Take a box of Kleenex when you go to see Twelve Years a Slave. Yes, it’s sad. But from the screenwriting to the cinematography, this movie won’t disappoint. You can’t beat the truth.
The story is based on the slave biography, Twelve Years a Slave, written by Solomon Northup. This book recounts his kidnapping while living as a free man in Syracuse, New York, and chronicles his tortuous experience as a slave, and his final vindication and return to New York. He was stolen from a wife and children whom he didn’t see again for twelve years.
I have read biographies by former slaves Frederick Douglass and Henry Bibb. However, I wasn’t familiar with Solomon Northup or his book. Reading or watching a personal account of someone’s experience makes the horror of slavery hit home in a way that can’t be explained in a dry historical account. In the movie I got to know Solomon. I could identify with his pain, despair, and hope. He wasn’t just a statistic. I traveled with him on his journey.

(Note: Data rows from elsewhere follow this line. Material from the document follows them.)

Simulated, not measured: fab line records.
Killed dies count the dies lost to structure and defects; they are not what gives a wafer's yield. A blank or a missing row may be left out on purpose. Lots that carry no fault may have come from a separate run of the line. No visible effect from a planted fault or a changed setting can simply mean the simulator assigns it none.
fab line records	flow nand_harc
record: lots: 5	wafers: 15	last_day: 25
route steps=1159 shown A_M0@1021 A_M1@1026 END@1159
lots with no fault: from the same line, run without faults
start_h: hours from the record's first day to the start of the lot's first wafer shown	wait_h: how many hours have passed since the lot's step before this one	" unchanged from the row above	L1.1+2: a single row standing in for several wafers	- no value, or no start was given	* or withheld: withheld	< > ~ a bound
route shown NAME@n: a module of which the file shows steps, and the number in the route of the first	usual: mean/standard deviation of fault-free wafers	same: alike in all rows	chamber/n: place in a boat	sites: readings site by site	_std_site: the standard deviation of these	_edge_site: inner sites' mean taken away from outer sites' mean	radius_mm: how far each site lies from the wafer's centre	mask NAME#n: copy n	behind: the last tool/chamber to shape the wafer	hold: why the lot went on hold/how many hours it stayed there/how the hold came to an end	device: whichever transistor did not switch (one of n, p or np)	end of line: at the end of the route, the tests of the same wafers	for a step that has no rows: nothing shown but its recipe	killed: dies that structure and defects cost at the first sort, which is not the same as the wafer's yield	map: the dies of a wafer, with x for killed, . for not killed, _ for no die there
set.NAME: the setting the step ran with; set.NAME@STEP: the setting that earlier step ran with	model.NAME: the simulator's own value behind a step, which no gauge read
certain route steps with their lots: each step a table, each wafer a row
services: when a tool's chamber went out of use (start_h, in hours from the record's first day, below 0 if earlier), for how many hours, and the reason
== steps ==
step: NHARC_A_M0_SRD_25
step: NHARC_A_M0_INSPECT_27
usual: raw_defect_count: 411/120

We can learn a lot from this movie. The film discloses the degrading and cruel treatment of human beings by plantation owners. They purposely broke the spirits of these people with whippings and torture so they could be worked like animals. Slaves were threatened with hellfire and damnation if they didn’t obey the scriptures that say that slaves should obey their masters. This twisted thinking that permeated our nation for the sake of the economic gain appalls us.
So, should you go see the movie? Please do. It gives perspective on our history and shows how very deceived our national mindset can be. Our country is robbed any time we forsake justice, freedom, and honor in the name of helping our land.